Microsoft signed a driver loaded with rootkit malware
The company says the security impact was limited.
Operating system creators offer code signing to help you steer clear of hostile software, but Microsoft may have inadvertently broken the trust that signing is meant to create. BleepingComputer says Microsoft has confirmed that it signed Netfilter, a third-party driver for Windows containing rootkit malware that circulated in the gaming community. It passed through the Windows Hardware Compatibility Program (WHCP) despite connecting to malware command and control servers in China, as security researcher Karsten Hahn found days earlier.
It's not clear how the rootkit made it through Microsoft's certificate signing process, although the company said it was investigating what happened and would be "refining" the signing process, partner access policies and validation. There's no evidence the malware writers stole certificates, and Microsoft didn't believe this was the work of state-sponsored hackers.
The driver maker, Ningbo Zhuo Zhi Innovation Network Technology, was working with Microsoft to study and patch any known security holes, including for affected hardware. Users will get clean drivers through Windows Update.

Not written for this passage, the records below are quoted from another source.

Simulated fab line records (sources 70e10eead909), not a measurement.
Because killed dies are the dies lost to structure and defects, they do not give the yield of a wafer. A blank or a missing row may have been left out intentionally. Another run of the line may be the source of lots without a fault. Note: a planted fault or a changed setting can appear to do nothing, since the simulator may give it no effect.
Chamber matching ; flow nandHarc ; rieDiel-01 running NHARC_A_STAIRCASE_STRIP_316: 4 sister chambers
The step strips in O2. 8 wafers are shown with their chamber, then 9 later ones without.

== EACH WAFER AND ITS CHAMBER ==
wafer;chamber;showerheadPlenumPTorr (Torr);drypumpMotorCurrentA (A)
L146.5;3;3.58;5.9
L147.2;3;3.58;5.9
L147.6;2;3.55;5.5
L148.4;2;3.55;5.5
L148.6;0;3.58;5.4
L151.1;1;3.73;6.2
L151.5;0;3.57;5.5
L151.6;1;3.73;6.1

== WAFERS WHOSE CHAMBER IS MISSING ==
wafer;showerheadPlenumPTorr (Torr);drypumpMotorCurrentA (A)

Microsoft said the rogue driver had a limited impact. It was aimed at gamers, and isn't known to have compromised enterprise users. Also, the rootkit only works "post exploitation," according to Microsoft — you need to have already obtained administrator-level access on a PC to install the driver. Netfilter shouldn't pose a threat unless you go out of your way to load it, in other words.
Even so, the incident isn't entirely comforting. Many people see a signed driver as confirming that a driver or program is safe. Those users might be hesitant to install new drivers in a timely fashion if they're worried there might be malware, even if those drivers come straight from the manufacturer.